AllianceQ

The Conversation

I was on the mission trip when I had a conversation with a man named…well lets say Bert.  Bert ended up in my car by miscommunication.  He had joined the Disciples under the delusion that our bumper stickers (not doctrine!) meant we were a good conservative church and since the congregation we were in was so vanilla (Neither intentionally liberal, conservative, or moderate (of course they weren’t intentional about much)) he never really clued into how different the DoC was.  The conversations I am about to invite you into we had as we drove about Ohio.  They happened after staying at an Open & Affirming church in Cleveland.  I’m also condensing these conversations down for the sake of size.

Bert:  So I saw this brochure in the bathroom and I thought “seriously?”

Me:  What was it?

Bert: Something about how being gay is not a sin, which just doesn’t make any sense.  I mean the Bible says it’s a sin.

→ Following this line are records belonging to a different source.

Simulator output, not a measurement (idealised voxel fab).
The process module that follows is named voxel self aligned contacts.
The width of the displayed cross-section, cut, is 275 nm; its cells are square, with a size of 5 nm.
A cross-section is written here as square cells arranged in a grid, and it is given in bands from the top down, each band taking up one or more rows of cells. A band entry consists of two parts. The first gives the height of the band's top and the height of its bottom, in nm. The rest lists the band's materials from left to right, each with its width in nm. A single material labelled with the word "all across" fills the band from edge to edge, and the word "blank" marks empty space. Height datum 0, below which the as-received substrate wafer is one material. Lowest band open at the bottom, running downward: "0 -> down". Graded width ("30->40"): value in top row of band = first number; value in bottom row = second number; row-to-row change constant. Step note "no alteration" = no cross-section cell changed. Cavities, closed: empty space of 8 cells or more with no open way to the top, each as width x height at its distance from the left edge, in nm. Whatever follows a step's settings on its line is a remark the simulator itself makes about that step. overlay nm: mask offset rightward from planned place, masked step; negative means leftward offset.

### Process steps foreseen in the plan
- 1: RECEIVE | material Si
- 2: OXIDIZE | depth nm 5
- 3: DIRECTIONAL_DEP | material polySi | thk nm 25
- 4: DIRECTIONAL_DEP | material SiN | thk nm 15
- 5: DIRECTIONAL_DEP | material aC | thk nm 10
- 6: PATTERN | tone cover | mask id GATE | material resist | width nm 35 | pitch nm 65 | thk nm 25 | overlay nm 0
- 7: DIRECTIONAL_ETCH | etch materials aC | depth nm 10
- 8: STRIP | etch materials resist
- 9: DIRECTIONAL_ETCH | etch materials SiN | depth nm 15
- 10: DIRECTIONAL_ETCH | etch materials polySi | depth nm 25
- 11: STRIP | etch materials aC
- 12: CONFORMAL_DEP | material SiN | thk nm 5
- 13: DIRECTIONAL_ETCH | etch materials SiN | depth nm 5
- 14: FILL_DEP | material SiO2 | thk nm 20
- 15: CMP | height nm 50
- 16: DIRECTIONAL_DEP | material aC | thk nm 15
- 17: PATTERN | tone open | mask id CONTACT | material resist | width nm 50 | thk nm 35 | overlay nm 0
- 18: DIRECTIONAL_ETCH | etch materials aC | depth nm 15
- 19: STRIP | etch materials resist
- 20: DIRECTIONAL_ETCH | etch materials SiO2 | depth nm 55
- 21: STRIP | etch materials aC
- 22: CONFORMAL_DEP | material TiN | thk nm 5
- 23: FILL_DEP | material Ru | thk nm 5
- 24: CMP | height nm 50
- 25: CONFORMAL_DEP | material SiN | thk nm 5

Me:  Well that depends on how you interpret things.  I mean to understand why those things are in the Bible you have understood how the ancient Israelites who said it/wrote it understood human sexuality and reproduction.

Bert:  What do you mean?

Me:  Well one of the reasons Leviticus states those things is because Israelites rightly thought of reproduction as a gift from God.  Only they thought the man alone held the “seeds” of reproduction and his seed was limited.  The woman was just a vessel.  Therefore to “waste seed”, meaning not for reproduction, was a waste of a gift from God and therefore an abomination.

Bert:  Well okay fine, but the Bible is still the Bible.  Our knowledge of the world might change but God’s values and morals are forever.

Me:  Okay well according to Leviticus your committing an abomination right now.

Bert:  I am?

Me: Yup.  Leviticus says it’s unclean to wear fabric worn of two fibers, so anytime you were poly-blend fabric you’re committing a sin against God.

Bert:  Well… I’m not interested in… ancient Israelites social…clothing customs.

Me:  But you are in their sexual customs?

Bert:  Well you know when I first joined the Disciples I read all these good conservative sounding slogans like “Where the Bible speaks, we speak.  Were the Bible is silent we are silent.”  How does that work with what you’re telling me?

Me: That’s about freedom of interpretation, one the founding principles of the Disciples was that to be church doesn’t mean you have to agree, to be church simply means you commune together.  In other words the Disciples founders didn’t mistake unity for uniformity, so people can have radically different thoughts, but all are children of God and all who claim Jesus Christ are welcome at the table.  They were trying to unite all Christians so they stripped Christianity down to it’s essentials to try to come up with a church were everyone could lay claim to the Gospel.

Bert:  But then the church stands for everything and that means it stands for nothing.

Me:  No it means certain levels of the church aren’t meant to take a stand they are meant to be forums for discussion.  They way we are designed congregations and individuals can create Disciples groups and take whatever stands they want, but the regional and general represent everyone.  I like it because it makes it harder to stifle decent, it’s not impossible, but Disciples can’t just throw people out like other churches.  It’s our theology of a table set for all in practice, even the people we don’t agree with and rather wouldn’t be there.

Bert:  Hmmmm

Bert left the Disciples about a month after this conversation.  I guess he wanted uniformity.  I want unity.